The yield on benchmark 10-year gilts climbed the most in four weeks as German bunds and U.S. Treasuries also declined. Investor appetite for haven assets was diminished on signs that both Greece and its international creditors are moving closer to crafting a deal that will release aid to the indebted nation and avert a default.

The U.K. Debt Management Office sold 3.25 billion pounds ($5 billion) of gilts due in September 2025. The securities were priced with an average yield of 2.024 percent and the bid-to-cover ratio, which gauges demand by comparing total bids with the amount of bonds allotted, dropped to 1.19, the lowest since Bloomberg began collecting the data in 1998.

The “global risk backdrop” contributed to the weak demand, said Vatsala Datta, a U.K. rates strategist at Royal Bank of Canada in London. “Some positive headlines out of Greece is generally leading to weakness in the core fixed-income market and so outright demand would have been curtailed because of that.”
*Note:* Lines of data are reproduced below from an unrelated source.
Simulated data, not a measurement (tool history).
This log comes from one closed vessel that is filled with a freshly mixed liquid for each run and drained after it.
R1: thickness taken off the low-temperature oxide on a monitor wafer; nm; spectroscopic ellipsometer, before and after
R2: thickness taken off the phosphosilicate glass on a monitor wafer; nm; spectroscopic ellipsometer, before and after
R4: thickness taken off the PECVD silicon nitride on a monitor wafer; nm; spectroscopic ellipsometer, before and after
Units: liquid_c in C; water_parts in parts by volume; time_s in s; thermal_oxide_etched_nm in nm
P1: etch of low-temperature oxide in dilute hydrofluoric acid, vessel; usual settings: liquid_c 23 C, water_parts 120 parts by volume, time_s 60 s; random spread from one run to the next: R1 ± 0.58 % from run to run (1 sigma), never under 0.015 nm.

Demand at gilt auctions had picked up since the U.K. election last month and a five-year sale on May 14 had the highest bid-to-cover this year.

The yield on benchmark 10-year gilts rose 10 basis points, or 0.1 percentage point, to 1.95 percent as of 4:20 p.m. London time. That’s the biggest increase since May 5. The 5 percent bond due in March 2025 dropped 1.055, or 10.55 pounds per 1,000-pound face amount, to 126.98.